Understanding that dynamic, Dr. Wray says, can help people improve their mental health while simultaneously protecting our planet. “If we practice looking for this connection, and respecting it, rather than trying to dominate nature or escape from its forces, we create a much healthier way of relating to each other, other species, and wildlands that are increasingly threatened,” she says. “If we did this en masse, it would decrease issues like climate change and the biodiversity crisis while also filling us with a sense of belonging and even awe.”

Paradoxically, to deeply connect with nature is to also understand how endangered our ecosystems and climate have become. As the climate emergency worsens, a healthy appreciation for nature can mutate into intense anxiety, grief, and depression over what’s happening to our planet. “Anyone who understands that our health is tied up with the health of our environment can be susceptible to the growing phenomenon of eco-anxiety, which is emotional distress about the degradation of the climate and wider environment,” Dr. Wray says. 

That feeling takes a toll on mental health on its own, but it’s especially difficult to handle when many people are ignoring the crisis at hand. Dr. Wray notes that eco-anxiety is not a disorder, nor a suggestion that something is wrong with you; in fact, feeling it is a sign of caring. “It can be healthy to feel this because it shows that we care about important things we rely on to live healthy lives that are under threat. But it can also become overwhelming and very hard to cope with, taking a real toll on our mental health.” 

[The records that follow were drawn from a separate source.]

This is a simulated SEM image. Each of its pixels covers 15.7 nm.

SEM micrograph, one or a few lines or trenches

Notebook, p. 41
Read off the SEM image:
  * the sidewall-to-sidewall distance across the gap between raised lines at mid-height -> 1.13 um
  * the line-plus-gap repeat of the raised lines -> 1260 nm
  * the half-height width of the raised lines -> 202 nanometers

One way to cope with eco-anxiety, Dr. Wray says, is to turn anxiety into activism. “If we took environmental action at collective scale, from top government level all the way down to our local communities, this would inherently protect mental health by lessening this growing distress about negative environmental change,” she says. Pushing for change collectively, she notes, is the way for people to nurture their mental health in a sustainable manner. Trying to save the planet through individual actions alone is an impossible task, but joining a community group to plant trees in neighborhoods that don’t have them? That creates lasting change and connections with like-minded people—which, in turn, can help you find your part in the ecosystem—literally and figuratively. “There are so many emotional, psychological and health benefits that can come from connecting with nature,” Dr. Wray says. “We aren’t separate from it, after all. Many of us just act like we are.”